Monday, Aug. 25, 2003
Blankets
By James Poniewozik
Blankets (Top Shelf; 582 pages) is an autobiographical novel about a sensitive, artistic, vegetarian, teenage boy who finds love with a sensitive, artistic, vegetarian, teenage girl. That is, it should be insufferable. Instead it is a rarity: a first-love story so well remembered and honest that it reminds you what falling in love feels like. The narrator, Craig Thompson, grows up in rural Wisconsin in a devout Christian family. Craig's childhood is one long bout of fear--of bullies, hell, the baby-sitter who molests him and his little brother--until, at a Christian winter camp, Craig meets Raina, a doe-eyed outsider from a troubled family.

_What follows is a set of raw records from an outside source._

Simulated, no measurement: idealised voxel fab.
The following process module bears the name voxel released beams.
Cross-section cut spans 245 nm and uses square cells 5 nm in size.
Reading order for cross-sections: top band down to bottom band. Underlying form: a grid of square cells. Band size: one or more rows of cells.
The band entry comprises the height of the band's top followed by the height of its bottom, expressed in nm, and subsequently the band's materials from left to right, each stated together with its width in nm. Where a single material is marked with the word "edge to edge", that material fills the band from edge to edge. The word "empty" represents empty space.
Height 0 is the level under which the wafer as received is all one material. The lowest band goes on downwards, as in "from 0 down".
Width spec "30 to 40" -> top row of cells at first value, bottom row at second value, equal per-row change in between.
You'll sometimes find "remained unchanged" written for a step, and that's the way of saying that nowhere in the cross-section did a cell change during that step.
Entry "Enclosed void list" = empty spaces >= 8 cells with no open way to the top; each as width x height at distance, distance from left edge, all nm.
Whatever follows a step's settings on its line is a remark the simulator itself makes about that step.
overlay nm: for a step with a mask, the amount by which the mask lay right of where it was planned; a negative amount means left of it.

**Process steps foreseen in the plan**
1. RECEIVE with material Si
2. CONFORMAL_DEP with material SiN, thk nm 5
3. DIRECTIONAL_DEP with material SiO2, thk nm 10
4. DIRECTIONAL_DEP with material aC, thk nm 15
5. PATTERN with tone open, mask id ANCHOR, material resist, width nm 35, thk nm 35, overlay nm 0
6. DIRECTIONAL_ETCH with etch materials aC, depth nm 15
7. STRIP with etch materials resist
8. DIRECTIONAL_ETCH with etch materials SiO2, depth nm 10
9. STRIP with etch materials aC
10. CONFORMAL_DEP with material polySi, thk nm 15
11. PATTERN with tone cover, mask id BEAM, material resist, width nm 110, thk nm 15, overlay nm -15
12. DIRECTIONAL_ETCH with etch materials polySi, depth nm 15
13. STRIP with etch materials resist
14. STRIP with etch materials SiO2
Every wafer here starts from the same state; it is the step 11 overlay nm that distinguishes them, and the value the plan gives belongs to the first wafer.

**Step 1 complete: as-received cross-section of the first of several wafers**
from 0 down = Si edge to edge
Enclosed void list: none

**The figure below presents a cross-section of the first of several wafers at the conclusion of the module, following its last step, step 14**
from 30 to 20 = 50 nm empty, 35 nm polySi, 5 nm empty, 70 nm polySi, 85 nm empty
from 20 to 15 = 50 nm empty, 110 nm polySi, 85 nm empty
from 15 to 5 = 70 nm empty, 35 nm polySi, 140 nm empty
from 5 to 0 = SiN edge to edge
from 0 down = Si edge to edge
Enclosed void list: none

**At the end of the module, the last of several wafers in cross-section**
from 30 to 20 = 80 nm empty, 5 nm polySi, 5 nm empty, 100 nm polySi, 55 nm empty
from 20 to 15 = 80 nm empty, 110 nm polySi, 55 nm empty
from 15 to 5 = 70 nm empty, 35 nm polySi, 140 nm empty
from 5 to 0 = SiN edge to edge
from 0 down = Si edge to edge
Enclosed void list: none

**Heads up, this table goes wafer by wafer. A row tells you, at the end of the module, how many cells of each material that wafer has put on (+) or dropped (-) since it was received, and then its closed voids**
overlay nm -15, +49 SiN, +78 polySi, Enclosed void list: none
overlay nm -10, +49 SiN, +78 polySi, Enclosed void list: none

Blankets' charm and strength are that, like a love-sick teenager, the book is not embarrassed to be earnest about either Craig and Raina's romance or their religion (in one panel, hormone-drunk Craig sees Raina as a vision from Song of Solomon). As their affair gets complicated, so does the novel, becoming a bittersweet meditation on family, faith, loss and memory.
Thompson complements it with rapturous drawings of winter in northern Michigan and Wisconsin, a season that for all its harshness can--like Blankets--be achingly beautiful. --J.P.